Migrating addresses into Drupal

Today we will learn how to migrate addresses into Drupal. We are going to use the field provided by the Address module which depends on the third-party library `commerceguys/addressing`. When migrating addresses you need to be careful with the data that Drupal expects. The address components can change per country. The way to store those components also varies per country. These and other important consideration will be explained. Let’s get started.

Example address field process mapping

Getting the code

You can get the full code example at https://github.com/dinarcon/ud_migrations The module to enable is `UD address` whose machine name is `ud_migrations_address`. The migration to execute is `udm_address`. Notice that this migration writes to a content type called `UD Address` and one field: `field_ud_address`. This content type and field will be created when the module is installed. They will also be removed when the module is uninstalled. The demo module itself depends on the following modules: `address` and `migrate`.

Note: Configuration placed in a module’s `config/install` directory will be copied to Drupal’s active configuration. And if those files have a `dependencies/enforced/module` key, the configuration will be removed when the listed modules are uninstalled. That is how the content type and fields are automatically created and deleted.

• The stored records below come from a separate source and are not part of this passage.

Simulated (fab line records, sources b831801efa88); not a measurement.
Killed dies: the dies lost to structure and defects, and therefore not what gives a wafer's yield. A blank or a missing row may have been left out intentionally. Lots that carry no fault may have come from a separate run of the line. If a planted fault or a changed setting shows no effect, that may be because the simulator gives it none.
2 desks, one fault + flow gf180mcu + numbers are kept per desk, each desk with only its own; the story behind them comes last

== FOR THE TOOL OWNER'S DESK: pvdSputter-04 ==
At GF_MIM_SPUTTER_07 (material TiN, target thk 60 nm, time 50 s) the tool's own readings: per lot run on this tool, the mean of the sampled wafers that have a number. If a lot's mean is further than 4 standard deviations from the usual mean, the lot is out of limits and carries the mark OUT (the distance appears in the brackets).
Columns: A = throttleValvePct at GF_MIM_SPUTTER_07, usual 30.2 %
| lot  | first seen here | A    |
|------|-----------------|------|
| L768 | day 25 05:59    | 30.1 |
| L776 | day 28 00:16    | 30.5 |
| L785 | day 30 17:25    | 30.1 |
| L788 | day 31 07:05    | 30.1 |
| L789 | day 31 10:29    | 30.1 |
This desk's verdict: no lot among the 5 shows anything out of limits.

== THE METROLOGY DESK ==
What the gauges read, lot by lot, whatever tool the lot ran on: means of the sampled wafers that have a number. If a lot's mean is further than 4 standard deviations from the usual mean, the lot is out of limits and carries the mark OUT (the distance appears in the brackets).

The recommended way to install the Address module is using composer: `composer require drupal/address`. This will grab the Drupal module and the `commerceguys/addressing` library that it depends on. If your Drupal site is not composer-based, an alternative is to use the Ludwig module. Read this article if you want to learn more about this option. In the example, it is assumed that the module and its dependency were obtained via composer. Also, keep an eye on the Composer Support in Core Initiative as they make progress.

Source and destination sections

The example will migrate three addresses from the following countries: Nicaragua, Germany, and the United States of America (USA). This makes it possible to show how different countries expect different address data. As usual, for any migration you need to understand the source. The following code snippet shows how the source and destination sections are configured:

source:
  plugin: embedded_data
  data_rows:
    - unique_id: 1
      first_name: 'Michele'
      last_name: 'Metts'
      company: 'Agaric LLC'
      city: 'Boston'
      state: 'MA'
      zip: '02111'
      country: 'US'
    - unique_id: 2
      first_name: 'Stefan'
      last_name: 'Freudenberg'
      company: 'Agaric GmbH'
      city: 'Hamburg'
      state: ''
      zip: '21073'
      country: 'DE'
    - unique_id: 3
      first_name: 'Benjamin'
      last_name: 'Melançon'
      company: 'Agaric SA'
      city: 'Managua'
      state: 'Managua'
      zip: ''
      country: 'NI'
  ids:
    unique_id:
      type: integer
destination:
  plugin: 'entity:node'
  default_bundle: ud_address

Note that not every address component is set for all addresses. For example, the Nicaraguan address does not contain a ZIP code. And the German address does not contain a state. Also, the Nicaraguan state is fully spelled out: `Managua`. On the contrary, the USA state is a two letter abbreviation: `MA` for `Massachusetts`. One more thing that might not be apparent is that the USA ZIP code belongs to the state of Massachusetts. All of this is important because the module does validation of addresses. The destination is the custom `ud_address` content type created by the module.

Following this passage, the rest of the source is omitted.